And with this post we finally at long last finish our review of N. T. Wright's, Justification: God's Plan and Paul's Vision, Wright's response to John Piper's book, The Future of Justification. I can truly understand I understand where he's coming from much better now.
The previous posts were:
Chapter 1: What's it all about and why does it matter
Chapter 2: Rules of engagement
Chapter 3: First Century Judaism
Chapter 4: Justification: Definitions and Puzzles
Chapter 5: Exegesis of Galatians
Chapter 6: Interlude: Philippians, Corinthians, Ephesians
Chapter 7.1 Romans 1:16-17
Chapter 7.2 Romans 1:18-2:16
Chapter 7.3 Romans 2:17-3:20
Chapter 7.4 Romans 3:21-26 7.5
Chapter 7:5-6 Romans 3:27-31 and chapter 4
And now, the rest.
Chapter 7.7: Romans 5-8
What is the connection between justification by faith at the beginning and justification at the end with works taken into account? "the people who are already justified by faith are the people who will live the sort of life I described earlier on, those who will have the present verdict confirmed in the future" (198). In short, "Chapters 5-8 is, in fact, a single great argument for assurrance, the Christian doctrine that 'those whom God justified, them he also glorified' (8.30). In other words, that the verdict already announced is indeed a true anticipation of the verdict yet to be announced"
I personally don't think the connection is quite so neat, but this is a brilliant escape from the potential conundrum of the tension between (initial) justification by faith and (final) judgment/justification by works.
We also find this: "the notion of 'being in Christ' which Paul develops in these chapters is rooted in, and fully dovetails with, the doctrine of justification. It is not the case, in other words, that one has to choose between 'justification by faith' and 'being in Christ' as the 'centre' of Paul's thought" (201).
I'm pretty dubious about propositional centers anyway. Tell me what part of Paul's theology we're talking about and who he's talking to and I'll tell you what I think the focus is.
This was an interesting quote to me, all in italics in the book: "It is therefore a straightforward category mistake, however venerable within some Reformed traditions including part of my own, to suppose that Jesus 'obeyed the law' and so obtained 'righteousness' which could be reckoned to those who believe in him" (205). I suspect Wright is right.

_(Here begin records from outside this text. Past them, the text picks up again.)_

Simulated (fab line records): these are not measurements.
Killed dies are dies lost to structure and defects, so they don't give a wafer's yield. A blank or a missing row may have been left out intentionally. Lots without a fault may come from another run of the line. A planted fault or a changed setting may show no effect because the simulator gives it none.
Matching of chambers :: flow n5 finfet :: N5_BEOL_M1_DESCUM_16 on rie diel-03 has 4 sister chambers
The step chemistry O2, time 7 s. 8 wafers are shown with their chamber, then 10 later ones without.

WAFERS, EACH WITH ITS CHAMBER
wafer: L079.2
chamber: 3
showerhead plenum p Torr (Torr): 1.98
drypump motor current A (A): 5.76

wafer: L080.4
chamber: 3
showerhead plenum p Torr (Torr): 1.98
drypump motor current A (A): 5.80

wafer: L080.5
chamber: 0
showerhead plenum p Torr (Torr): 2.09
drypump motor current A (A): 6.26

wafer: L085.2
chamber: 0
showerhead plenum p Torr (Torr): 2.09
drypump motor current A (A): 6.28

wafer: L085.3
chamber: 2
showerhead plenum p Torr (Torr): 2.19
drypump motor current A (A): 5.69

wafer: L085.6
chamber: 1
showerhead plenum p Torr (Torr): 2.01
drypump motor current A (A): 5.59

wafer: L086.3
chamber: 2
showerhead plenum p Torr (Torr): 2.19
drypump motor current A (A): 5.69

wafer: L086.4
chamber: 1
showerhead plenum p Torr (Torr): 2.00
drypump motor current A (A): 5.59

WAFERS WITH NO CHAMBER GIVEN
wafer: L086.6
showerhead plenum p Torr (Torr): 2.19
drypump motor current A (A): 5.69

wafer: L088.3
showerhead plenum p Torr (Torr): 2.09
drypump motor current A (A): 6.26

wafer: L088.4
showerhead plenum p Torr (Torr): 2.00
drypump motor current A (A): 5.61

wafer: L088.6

Throughout this section Wright rightly emphasizes the importance of the Holy Spirit in making what is done legally in justification by faith actual righteousness in works through the power. I've omitted some of the more idiosyncratic Wright stuff with which we are all now very well acquainted.
Chapter 7.8: Romans 9-11
He focuses first on 9:30-10:13. "The subject of this passage is God's righteousness, the righteousness of God's people, their salvation and how it might be attained, and above all the covenant" (212).
"I have no hesitation in saying that dikaiosyne in 9.30 and 9.31 must be understood in terms of membership within the covenant" (214). The problem is that I don't see the word covenant here. Yes, it clearly has implications for who God's people end up being. Maybe I'm dense. I just don't see it.
"Israel's mistake, here as elsewhere, was to imagine that the purpose of God was not the single-purpose-through-Israel-for-the-world but a single-purpose-for-Israel-apart-from-the-world" (215). "[T]he plan always was the single plan through Israel in the person of the Messiah alone, for the world" (216). "When people believe the gospel of Jesus and his resurrection, and confess him as Lord, they are in fact doing what the Torah wanted all along, and are therefore displaying the necessary marks of covenant renewal" (217).
I don't know what to say. I guess I still come closest to Sanders within the triad.
"What shall we say to these things? If Paul is for us, who can be against us?" (221). :-)
"Any attempt to give an account of a doctrine which screens out the call of Israel, the gift of the spirit, and/or the redemption of all creation is doomed to be less than fully biblical" (222).